Chart type and title
Axis labels and tick values
Data series with extracted values
Legend information
Visual element values (heights, lengths, positions)

Key Features:

Caffe2 Compatibility: Full compatibility with original PlotQA Caffe2 models through specialized detectors
Dual Architecture Support: Both Caffe2-compatible and exact Caffe2 architecture replication
Enhanced Output: Provides both CSV (original format) and JSON (structured) outputs
Visual Value Calculation: Calculates numerical values for visual elements (bars, lines, dots)
Debug Mode: Comprehensive debugging and visualization tools

The pipeline consists of four main stages:

VED (Visual Element Detection): Uses specialized Caffe2-compatible detectors for original PlotQA models
OCR (Optical Character Recognition): Extracts text from detected regions using Tesseract
SIE (Structural Information Extraction): Builds structured data from detections and OCR results
Visual Value Calculation: Computes numerical values for visual elements using coordinate-based scaling

Installation

Refer to Installation guide here

Usage

Basic Usage

# Basic chart processing
python process_chart.py --image your_chart.png --model models/ved/model_final.pkl --use-caffe2

# Visual values calculation with debug
python calculate_visual_values.py --image your_chart.png --model models/ved/model_final.pkl --confidence 0.05 --use-caffe2 --debug

# With KMP fix for Windows
$env:KMP_DUPLICATE_LIB_OK="TRUE"; python calculate_visual_values.py --image your_chart.png --model models/ved/model_final.pkl --confidence 0.05 --use-caffe2 --debug

Test with Sample Data

# Test with PlotQA dataset (if downloaded)
python process_chart.py --image data/plotqa/VAL/png/18458.png --model models/ved/model_final.pkl --use-caffe2

# Test visual values calculation
python calculate_visual_values.py --image data/plotqa/VAL/png/18458.png --model models/ved/model_final.pkl --confidence 0.05 --use-caffe2 --debug

Advanced Usage

Command Line Arguments

Common Arguments:

--image: Path to input chart image (required)
--model: Path to trained VED model weights (required)
--output: Output directory (default: "results")
--confidence: Detection confidence threshold (default: 0.05)
--debug: Enable debug mode for detailed analysis
--verbose: Enable verbose logging

Detector Selection:

The pipeline supports three detector types with the following selection logic:

If use_caffe2=True AND use_exact_caffe2=True → ExactCaffe2Detector { THIS IS USED BY DEFAULT }
If use_caffe2=True AND use_exact_caffe2=False → Caffe2CompatibleDetector
If use_caffe2=False → PlotQADetector (Detectron2)

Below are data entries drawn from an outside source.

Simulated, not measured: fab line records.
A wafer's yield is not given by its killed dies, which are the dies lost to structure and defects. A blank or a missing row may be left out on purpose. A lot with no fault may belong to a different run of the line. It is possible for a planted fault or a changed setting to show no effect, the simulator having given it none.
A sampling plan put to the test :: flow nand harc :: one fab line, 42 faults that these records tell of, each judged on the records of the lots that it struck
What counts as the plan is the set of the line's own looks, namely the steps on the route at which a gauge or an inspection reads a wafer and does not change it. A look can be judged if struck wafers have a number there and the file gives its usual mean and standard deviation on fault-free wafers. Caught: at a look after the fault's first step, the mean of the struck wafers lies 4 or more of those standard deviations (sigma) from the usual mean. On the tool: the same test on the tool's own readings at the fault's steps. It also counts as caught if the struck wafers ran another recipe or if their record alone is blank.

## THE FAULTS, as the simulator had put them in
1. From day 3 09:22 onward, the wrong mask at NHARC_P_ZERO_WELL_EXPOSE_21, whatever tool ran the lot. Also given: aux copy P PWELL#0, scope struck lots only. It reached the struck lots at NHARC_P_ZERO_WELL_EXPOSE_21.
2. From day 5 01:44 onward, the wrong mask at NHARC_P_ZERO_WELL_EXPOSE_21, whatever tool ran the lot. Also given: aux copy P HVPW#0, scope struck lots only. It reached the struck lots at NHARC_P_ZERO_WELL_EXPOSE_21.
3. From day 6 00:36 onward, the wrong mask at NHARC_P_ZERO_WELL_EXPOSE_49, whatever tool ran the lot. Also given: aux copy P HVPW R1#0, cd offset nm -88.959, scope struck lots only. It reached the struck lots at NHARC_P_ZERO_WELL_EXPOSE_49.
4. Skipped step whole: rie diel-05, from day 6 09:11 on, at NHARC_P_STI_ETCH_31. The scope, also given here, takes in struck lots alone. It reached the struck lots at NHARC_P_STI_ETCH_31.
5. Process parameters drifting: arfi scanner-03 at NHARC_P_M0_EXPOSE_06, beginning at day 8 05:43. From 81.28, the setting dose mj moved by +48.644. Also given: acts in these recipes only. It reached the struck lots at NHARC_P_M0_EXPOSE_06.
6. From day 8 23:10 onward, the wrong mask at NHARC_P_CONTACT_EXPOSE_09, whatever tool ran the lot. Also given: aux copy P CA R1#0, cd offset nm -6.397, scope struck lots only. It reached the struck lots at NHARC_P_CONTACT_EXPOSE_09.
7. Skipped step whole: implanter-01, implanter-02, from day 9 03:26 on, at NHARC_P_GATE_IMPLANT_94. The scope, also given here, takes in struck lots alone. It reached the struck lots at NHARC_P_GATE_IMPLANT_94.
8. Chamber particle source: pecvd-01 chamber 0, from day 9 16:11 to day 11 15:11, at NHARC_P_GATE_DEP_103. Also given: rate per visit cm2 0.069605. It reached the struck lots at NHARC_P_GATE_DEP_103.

Default Behavior (when no flags are specified):

calculate_visual_values.py: Uses ExactCaffe2Detector by default (--use-caffe2 and --use-exact-caffe2 are both True by default)
process_chart.py: Uses ExactCaffe2Detector by default (--use-caffe2 and --use-exact-caffe2 are both True by default)

Detector Options:

--use-caffe2: Use Caffe2-compatible detector (recommended for original models)
--use-exact-caffe2: Use exact Caffe2 architecture replication (most compatible)
--use-detectron2: Use Detectron2 detector (modern PyTorch-based, overrides Caffe2 options)

Output Files

Standard Output:

{image_name}.csv - Original PlotQA format
{image_name}.json - Structured JSON format
{image_name}_metadata.json - Processing metadata

Visual Values Output (calculate_visual_values.py):

{image_name}_visual_values.json - Visual element values with coordinates and scaling

Debug Mode Output:

temp/detection_summary.json - Detailed detection information
temp/detections_visualized.png - Image with bounding boxes
temp/ocr_debug.json - OCR results with extended bounding boxes
temp/ocr_with_extended_bboxes.png - OCR visualization
temp/debug_crops/ - Individual cropped regions

Caffe2 Detector Architecture Options

The pipeline supports multiple detector architectures for maximum compatibility:

Caffe2-Compatible Detector (`caffe2_compatible_detector.py`)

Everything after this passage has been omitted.